Found a really strong article last week in the New York Times Magazine on Creating Better Teachers. Teacher training, certainly in my experience, has been pretty much of a hit-and-miss thing, with an underlying assumption that teachers are larger born not made and that content knowledge is the most important part. My own experience over the years starting with my first round of teachers training in California in 1973-4 was that my University instructors were essentially worthless, had not been in the classroom in years, or never in some cases, and had nothing of value to communicate.
I was very lucky that I was able to spend most of the year in the classroom with 3 different mentoring teachers watching them, learning and practicing. A great deal of what I have been able to learn about teaching since then has been learned from colleagues and from simple classroom experience. I have been privileged to team-teach sometimes and have learned so much from it as we fed off of and critiqued each other constantly.

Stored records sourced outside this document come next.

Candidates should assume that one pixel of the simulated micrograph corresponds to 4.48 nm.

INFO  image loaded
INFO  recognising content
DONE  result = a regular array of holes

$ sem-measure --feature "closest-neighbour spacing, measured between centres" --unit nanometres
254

It has also been my experience that while content knowledge is important it is not near as important as the ability to communicate that knowledge. Many, if not all, of us who went to university experienced professors who were geniuses in their field but could not teach anything and did not really care: "I present the information, it is their job to learn and if they don't it is their fault."
Getting back to the NY Times article, it was good to see that serious research study is finally being done in this area. While I believe that the majority of problems that we are experiencing in education are not issues of content or testing(!) it does seem to me that better teacher training would help reduce the struggles our students are having.